C.D. ('Lyn) Anglin


C.D. ('Lyn) Anglin


CIM Distinguished Lecturers

C.D. (‘Lyn) Anglin, Ph.D. Geology, and P.Geo., registered with Engineers and Geoscientists of British Columbia, is Principal Consultant with Anglin & Associates. ‘Lyn has more than 35 years of geoscience research and senior management experience in the minerals and mining sector. Her career has ranged from government to non-profit and the private sector, and she is now consulting. ‘Lyn was recruited by Imperial Metals in Sep 2014 to take on the role of Chief Scientific Officer to help lead their recovery and remediation response to the Mount Polley tailings spill. Before joining Imperial, she was President and CEO of Geoscience BC, an innovative, industry-led geoscience research organization based in Vancouver. She has extensive public communication and engagement experience, and prior to her senior management roles in industry and at GBC, she spent 20 years with the Federal government in research management and science policy.

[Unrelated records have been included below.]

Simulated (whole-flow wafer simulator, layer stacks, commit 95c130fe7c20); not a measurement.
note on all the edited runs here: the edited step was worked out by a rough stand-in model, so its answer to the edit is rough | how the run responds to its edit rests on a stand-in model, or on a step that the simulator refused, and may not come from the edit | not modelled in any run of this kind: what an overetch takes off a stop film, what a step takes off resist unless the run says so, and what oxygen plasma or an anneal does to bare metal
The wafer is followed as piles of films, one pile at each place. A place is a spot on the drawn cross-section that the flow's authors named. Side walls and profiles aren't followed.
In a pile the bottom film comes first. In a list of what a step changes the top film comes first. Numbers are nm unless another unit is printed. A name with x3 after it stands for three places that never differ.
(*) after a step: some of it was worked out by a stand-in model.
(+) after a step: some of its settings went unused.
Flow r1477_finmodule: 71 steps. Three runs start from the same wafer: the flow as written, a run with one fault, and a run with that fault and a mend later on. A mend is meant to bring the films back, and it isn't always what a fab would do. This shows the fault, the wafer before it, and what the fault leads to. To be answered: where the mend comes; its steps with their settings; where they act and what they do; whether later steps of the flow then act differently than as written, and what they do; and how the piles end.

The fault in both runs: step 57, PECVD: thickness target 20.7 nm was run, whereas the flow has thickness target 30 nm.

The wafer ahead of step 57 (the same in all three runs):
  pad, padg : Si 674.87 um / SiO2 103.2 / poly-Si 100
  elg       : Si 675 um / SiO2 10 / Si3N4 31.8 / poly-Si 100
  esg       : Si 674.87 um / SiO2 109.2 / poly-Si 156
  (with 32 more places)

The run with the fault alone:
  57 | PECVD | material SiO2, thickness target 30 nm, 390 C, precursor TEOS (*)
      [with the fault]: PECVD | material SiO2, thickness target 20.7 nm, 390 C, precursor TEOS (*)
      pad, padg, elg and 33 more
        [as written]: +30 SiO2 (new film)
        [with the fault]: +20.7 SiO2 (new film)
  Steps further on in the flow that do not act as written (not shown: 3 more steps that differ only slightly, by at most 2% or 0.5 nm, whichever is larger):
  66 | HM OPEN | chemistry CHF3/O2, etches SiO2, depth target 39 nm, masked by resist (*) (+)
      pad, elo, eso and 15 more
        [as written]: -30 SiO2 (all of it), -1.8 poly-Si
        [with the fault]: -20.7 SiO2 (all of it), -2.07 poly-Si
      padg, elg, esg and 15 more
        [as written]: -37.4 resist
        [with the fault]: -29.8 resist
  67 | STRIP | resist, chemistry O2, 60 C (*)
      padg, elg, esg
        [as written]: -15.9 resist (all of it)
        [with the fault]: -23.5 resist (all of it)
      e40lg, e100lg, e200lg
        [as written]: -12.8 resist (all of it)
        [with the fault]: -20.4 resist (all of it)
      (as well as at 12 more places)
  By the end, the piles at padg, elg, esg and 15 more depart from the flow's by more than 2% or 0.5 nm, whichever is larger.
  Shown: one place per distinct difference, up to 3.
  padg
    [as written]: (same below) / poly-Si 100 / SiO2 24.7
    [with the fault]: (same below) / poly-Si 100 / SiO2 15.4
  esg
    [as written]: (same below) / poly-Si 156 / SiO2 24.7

Distinguished Lecturer 2020-21

The Mount Polley Tailings Spill: Response and Recovery – 6 Years Later

Lecture Abstract


Six years after a glaciolacustrine layer under the tailings dam at the Mount Polley Mine failed, and 25 million cubic metres of water, tailings and embankment materials spilled into the surrounding environment, significant progress has been made in remediating the spill impacts. The company has invested on the order of $70 million on clean-up and repair. Human health and environmental impact and risk assessments, monitoring studies, and extensive remediation of impacted areas have been completed. Risk assessments indicate human health risks from the spill are low, while environmental impacts are low to moderate, with impacts primarily related to the homogeneous grain-size and low-organic content of the spilled tailings. The remediation response has therefore been focused on physical aspects of the spill. Ongoing monitoring indicates that impacted ecosystems continue showing positive signs of recovery. Communications with stakeholders and First Nations were maintained through regular community meetings, community newsletters, and site tours with regulators, First Nations, community representatives, and members of the local public.